Tuesday, June 9, 2009

Books! or: How I Spent My Lunch Break

Two Dollar Rare Book Store

I only recently learned that on the days I work the later shift (12:30-8), I get a 45 minute lunch break. (On the days that I work 9:30-5:30, I get a half hour). Today, I took advantage of this and went over to the best used bookstore in the greater Cleveland area, the Two Dollar Rare Book Store.

This establishement, located at East 69th and Euclid, near the Dunham Tavern, seems unassuming at best. Inside, however, is located the most incredible selection of books, including some that people might even actually want to buy. There's a lot of junk, for sure, but there's also a lot of great stuff, usually in condition that other bookstores, even antiquarian ones, wouldn't be caught dead with. I recall once seeing first editions of all five volumes of Jowett's translation of Plato's works, at $2 a volume. They were lacking their covers, and I felt it was better to let some other idiot purchase them.

Today, I purchased five books or book-shaped objects, for a grand total of $3.

Two are books on Shaker Heights history, published by the Shaker Heights Landmark Commission: The Van Sweringen Influence: Shaker Heights (3rd edition, 1983, 56 pages) and Shaker Heights Fences: a guide to fence styles and regulations for residential architecture (1984, 15 pages). Both are interesting titles. I don't know how much use I have for Shaker Heights Fences but it's a welcome addition to my Shaker Heights bibliography. There are many more copies of both of these titles in the store.

I also purchased First Aid for the Ailing House by Roger B. Whitman (3rd edition, 1942). It includes a considerable wealth of information about the repair of houses like my own.

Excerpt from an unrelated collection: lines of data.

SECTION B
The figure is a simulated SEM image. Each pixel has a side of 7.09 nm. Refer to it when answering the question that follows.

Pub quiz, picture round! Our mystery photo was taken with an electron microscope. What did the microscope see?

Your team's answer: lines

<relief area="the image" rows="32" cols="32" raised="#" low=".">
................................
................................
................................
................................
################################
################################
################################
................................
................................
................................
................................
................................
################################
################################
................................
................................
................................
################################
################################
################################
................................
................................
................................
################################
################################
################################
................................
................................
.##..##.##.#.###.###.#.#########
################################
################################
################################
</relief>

Finally, I obtained the April and October 2007 issues of Traditional Building magazine. I'd heard of this publication, for building professionals, but I hadn't been able to find it at a local library and I couldn't justify the cost of a subscription. It seems worthwhile for the advertisments alone - I don't know where else I'd find such a comprehensive list of suppliers of so many of these materials.